Friday, July 29, 2016

Le Château de Chillon (1874-77)

Gustave Courbet: Le Château de Chillon

Lord Byron retells the lament of François Bonnivard, the legendary Prisoner of Chillon (1819), who was incarcerated in the dungeons of the medieval fortress from 1532 to 1536. The notorious harshness of Bonnivard’s punishment gains greater absurdity when the splendours of the castle’s natural setting are considered, and the visitor cannot but ponder upon the strange nature of the human kind. Such extremes certainly entertained the great Romantic imaginations of the late-eighteenth and nineteenth centuries. Rousseau (La nouvelle Heloise, 1761), Shelley (1816), Alexandre Dumas (1832) and Victor Hugo (1839) sourced their prose and poetry from the castle’s idyllic surroundings and terrible history. Artists were equally mesmerised by Chillon and Turner (1802), Delacroix (Prisonnier de Chillon, 1835) and Courbet are the most distinguished painters to have made significant contributions to the visual heritage of the castle and its history.

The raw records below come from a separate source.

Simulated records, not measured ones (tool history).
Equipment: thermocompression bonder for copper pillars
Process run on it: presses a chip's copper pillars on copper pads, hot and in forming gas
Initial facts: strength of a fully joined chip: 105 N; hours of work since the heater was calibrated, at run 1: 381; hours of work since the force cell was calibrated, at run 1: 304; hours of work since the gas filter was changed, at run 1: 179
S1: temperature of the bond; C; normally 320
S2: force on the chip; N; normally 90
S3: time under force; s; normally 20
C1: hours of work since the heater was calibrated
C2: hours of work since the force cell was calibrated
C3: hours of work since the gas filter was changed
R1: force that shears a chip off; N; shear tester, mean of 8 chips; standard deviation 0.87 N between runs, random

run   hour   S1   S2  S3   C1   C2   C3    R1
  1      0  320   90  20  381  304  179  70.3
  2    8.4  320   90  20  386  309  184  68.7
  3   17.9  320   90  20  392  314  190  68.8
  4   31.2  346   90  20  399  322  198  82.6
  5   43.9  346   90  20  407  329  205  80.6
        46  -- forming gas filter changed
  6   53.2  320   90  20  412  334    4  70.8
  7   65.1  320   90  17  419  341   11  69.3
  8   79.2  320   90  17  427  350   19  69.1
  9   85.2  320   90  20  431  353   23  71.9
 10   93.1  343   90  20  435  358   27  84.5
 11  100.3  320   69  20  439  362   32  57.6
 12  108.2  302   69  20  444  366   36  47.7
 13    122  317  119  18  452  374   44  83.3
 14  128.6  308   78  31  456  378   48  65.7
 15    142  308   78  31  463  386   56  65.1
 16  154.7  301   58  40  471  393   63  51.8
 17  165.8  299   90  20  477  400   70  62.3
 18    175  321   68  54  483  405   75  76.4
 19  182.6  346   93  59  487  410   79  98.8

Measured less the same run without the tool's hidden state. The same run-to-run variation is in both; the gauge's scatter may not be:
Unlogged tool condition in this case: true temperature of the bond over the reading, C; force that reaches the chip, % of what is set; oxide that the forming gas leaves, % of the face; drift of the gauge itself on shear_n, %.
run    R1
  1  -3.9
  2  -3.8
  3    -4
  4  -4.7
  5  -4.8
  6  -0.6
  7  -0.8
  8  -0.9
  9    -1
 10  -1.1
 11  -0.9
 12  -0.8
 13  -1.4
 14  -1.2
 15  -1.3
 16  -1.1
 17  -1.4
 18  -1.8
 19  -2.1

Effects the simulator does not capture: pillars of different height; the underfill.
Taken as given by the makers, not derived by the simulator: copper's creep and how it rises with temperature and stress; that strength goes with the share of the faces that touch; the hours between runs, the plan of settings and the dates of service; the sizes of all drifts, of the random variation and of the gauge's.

As a landmark of the Romantic Spirit, Chillon was to attract Gustave Courbet towards the end of his life. Fleeing a court case in France against the partisans of the Paris Commune - with whom he was accused of calling for the pulling down of the Vendôme Column, Courbet settled in the small town of la-Tour-de-Peilz, on the shores of Lake Geneva, between Vevey and Montreux. He stayed there until his death, on 31 December 1877.

By the second half of the nineteenth century, Chillon had become an important station on the Grand Tour passage from Switzerland and into Italy. The familiarity of Chillon with Courbet’s contemporaries would have been an important element in the artist’s choice of subject. With precarious finances to manage, Courbet must have felt inclined to depict variations on this popular theme. The provenance of the present view of the Chateau de Chillon appears to confirm this suggestion as Jules Budry, the painting’s first owner and keeper of the town’s  Café du Centre, was someone with whom Courbet had a set table arrangement. It would appear that, at the artist’s death, outstanding debts from his meals at the Café were cancelled in exchange for certain paintings. These would have originated from the artist’s studio, where his close collaborator, Cherubino Pata (1827-1899), dealt with posthumous completions.

Courbet’s view of the Chateau de Chillon presents the castle at its most dramatic vantage point, entering the calm waters of Lake Geneva from the very end of a rocky promontory. The solid structure appears at once to float upon the water surface and to dominate the surrounding environs. The overall stillness conveyed in this particular work by the elements of stone/matter, water and air contribute to a vision of space and history transcending all times. [Bonhams]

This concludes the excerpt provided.